Growing Your Business: Picking the right investment partner is a courtship

Venture investors think and talk a lot about the characteristics of entrepreneurs they look to back. We look at their backgrounds and psychological makeup — What functional roles have they had (general manager, vice president of marketing, chief technology officer)? What size company have they worked with (large corporate, mid-size, start-up)? Has the team worked in a sector that aligns with the current venture? Is the team complete? Are the individuals self-aware? Motivated? Psychologically stable? The team, it is said, matters most — bet on the jockey (the CEO), not the horse (product/market opportunity).
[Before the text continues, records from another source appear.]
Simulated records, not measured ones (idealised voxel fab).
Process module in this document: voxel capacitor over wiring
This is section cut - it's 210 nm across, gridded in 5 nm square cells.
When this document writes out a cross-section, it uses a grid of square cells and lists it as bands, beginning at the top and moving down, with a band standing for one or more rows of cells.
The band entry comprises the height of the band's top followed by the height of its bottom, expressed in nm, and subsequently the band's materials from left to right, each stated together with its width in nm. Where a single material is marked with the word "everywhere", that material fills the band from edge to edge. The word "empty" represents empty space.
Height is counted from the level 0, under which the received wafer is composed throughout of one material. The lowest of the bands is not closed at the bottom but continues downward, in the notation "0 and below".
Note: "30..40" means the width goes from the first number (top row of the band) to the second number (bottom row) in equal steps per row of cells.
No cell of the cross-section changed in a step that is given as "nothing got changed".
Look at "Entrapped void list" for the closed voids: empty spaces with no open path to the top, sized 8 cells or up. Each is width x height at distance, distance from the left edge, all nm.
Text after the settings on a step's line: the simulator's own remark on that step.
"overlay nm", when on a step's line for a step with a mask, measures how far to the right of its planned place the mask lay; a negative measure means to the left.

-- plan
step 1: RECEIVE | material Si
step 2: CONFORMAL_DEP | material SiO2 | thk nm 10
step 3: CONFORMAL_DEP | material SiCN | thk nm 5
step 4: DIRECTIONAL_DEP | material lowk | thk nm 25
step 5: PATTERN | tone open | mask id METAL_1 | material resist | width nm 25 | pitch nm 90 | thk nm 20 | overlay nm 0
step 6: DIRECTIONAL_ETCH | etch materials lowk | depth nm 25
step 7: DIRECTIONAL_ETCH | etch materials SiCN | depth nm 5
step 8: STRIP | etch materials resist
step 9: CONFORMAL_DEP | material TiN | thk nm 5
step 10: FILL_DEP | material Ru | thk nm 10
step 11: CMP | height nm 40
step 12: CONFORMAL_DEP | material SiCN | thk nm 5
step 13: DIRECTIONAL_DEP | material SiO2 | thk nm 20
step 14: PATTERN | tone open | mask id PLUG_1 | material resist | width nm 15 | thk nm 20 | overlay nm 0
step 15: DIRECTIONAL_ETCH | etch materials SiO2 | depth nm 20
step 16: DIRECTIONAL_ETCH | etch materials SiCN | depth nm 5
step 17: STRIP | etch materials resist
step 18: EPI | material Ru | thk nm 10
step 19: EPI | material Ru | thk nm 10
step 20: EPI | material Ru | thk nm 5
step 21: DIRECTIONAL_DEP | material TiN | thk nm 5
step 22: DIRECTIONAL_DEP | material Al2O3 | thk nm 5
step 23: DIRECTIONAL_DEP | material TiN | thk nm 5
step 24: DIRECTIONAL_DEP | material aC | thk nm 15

We do a lot of homework to understand our entrepreneurs. Countless hours spent in meetings, asking questions, listening to answers — what you say, what you don’t say and how you say what you do or don’t say. We talk to people who have worked for you and for whom you’ve worked. We ask them about your strengths and weaknesses, looking both to confirm your greatness and to uncover the part of your story you’re not telling us (it’s not that we think you’re a crook, just that we know that so long as you are in selling mode in an effort to convince us to fund you, we’re not likely to get the full story). Since everyone’s got some skeletons (negative traits, behaviors or stories), it’s incumbent upon us to be private investigators, going beyond the work you’ve done and getting under who you are as a person and what you’ll be like to work with, in good times and in bad.

Countless are the Dr. Jekylls who turn into Mr. Hyde — something we often discover only after we’ve invested. (By the way, it’s not that we expect you to be perfect — we know you’re imperfect. We just want to know how your dysfunction will manifest itself when plans are missed, cash is tight and the market isn’t beating a path to your door the way you’d planned.)

Time and energy

Entrepreneurs need to go through the same process, provided that they’ve got attractive enough an opportunity to have choices among prospective investors. To start, you want to ask yourself whether you want an active or a passive investment partner.

Passive may sound attractive (“just give me the money and go away until I’m ready to exit”), but you ought to think hard about what you miss by taking a passive investor. Good active investors will open their Rolodex to help you get customers, employees and partners. A good active partner will bring operational and venture experience that may help you dodge value-diminishing decisions. A good active partner will serve as a strategic sounding board for you. Running a company can feel very solitary even if you have lots of people around you. Having an informed partner there to listen and counsel can help you weather the storms that every fast-growing company goes through.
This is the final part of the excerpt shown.